Benefits of Commercial Arbitration:

Arbitration can offer several advantages as an alternative to litigation:

  • Flexibility – The form and type of arbitration can be tailored to suit the parties.
  • Speed – The process can be started and resolved quickly, without waiting for court dates. Discoveries and preliminary processes are kept to a minimum.
  • Efficiency – Although the parties must pay the costs of the arbitration, it is often more efficient than litigation in the courts.
  • Confidentiality – With few exceptions, proceedings take place in private and awards are not published without the consent of the parties.
  • Voluntary – Arbitration takes place only by the parties’ mutual consent.  This consent may be given when the parties enter a contract, or later when the dispute arises.
  • Final – The arbitrator’s decision is final and binding, and court appeals are rare.

Types of Arbitration:

Institutional Arbitration:

An institutional arbitration is one where a specialized institution is appointed and takes on the role of administering the arbitration process and case management.  In institutional arbitration, the arbitrators follow the arbitration rules and procedures of that particular arbitration institution when carrying out the arbitration process.  Each institution has its own set of rules which provides a framework (such as timelines

 

for the filing of documents or procedures for making applications etc.) for the arbitration and its own form of administration to assist in the process.

Common international arbitration institutions include the International Chamber of Commerce (ICC), the London Court of International Arbitration (LCIA), the American Arbitration Association, the Arbitration Institute of the Stockholm Chamber of Commerce (SCC) and the International Centre for Settlement of Investment Disputes (ICSID).

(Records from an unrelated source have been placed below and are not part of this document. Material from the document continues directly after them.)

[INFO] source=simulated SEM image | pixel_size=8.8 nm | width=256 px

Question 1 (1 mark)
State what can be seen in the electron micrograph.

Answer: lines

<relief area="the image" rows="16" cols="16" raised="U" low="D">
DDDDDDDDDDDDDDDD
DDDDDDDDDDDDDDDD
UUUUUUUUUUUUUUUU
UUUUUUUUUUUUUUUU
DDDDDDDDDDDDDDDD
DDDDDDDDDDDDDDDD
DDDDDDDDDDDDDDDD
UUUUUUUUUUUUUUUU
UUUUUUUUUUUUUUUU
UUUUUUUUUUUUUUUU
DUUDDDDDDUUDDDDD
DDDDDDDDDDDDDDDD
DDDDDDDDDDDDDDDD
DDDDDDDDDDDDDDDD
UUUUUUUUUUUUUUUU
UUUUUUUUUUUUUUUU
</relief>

The most prominent Turkish arbitration institutions are the Istanbul Arbitration Centre (İSTAC), the Istanbul Chamber of Commerce Arbitration and Mediation Center (İTOTAM) and the arbitration institution of the Union of Chambers and Commodity Exchanges of Turkey (TOBB).

Ad Hoc Arbitration:

In the case of ad hoc (or non-institutional) arbitration, the rules and procedures that are to be followed in an arbitration process are not determined by an arbitration institution, but by the parties themselves.  Ad hoc arbitration means that the arbitration should not be conducted according to the rules of an arbitral institution.  Since, parties do not have an obligation to submit their arbitration to the rules of an arbitral institution; they are free to state their own rules of procedure.

Domestic Arbitration:

In a Turkish context, domestic (or national) arbitration is an arbitration process where all the parties to an arbitration process are Turkish nationals and the place/seat of arbitration is in Turkey, i.e. arbitration processes which do not contain a so-called “foreign element” are deemed as domestic arbitration processes.  In Turkey, domestic arbitration is usually carried out in accordance with the Turkish Civil Procedure Law.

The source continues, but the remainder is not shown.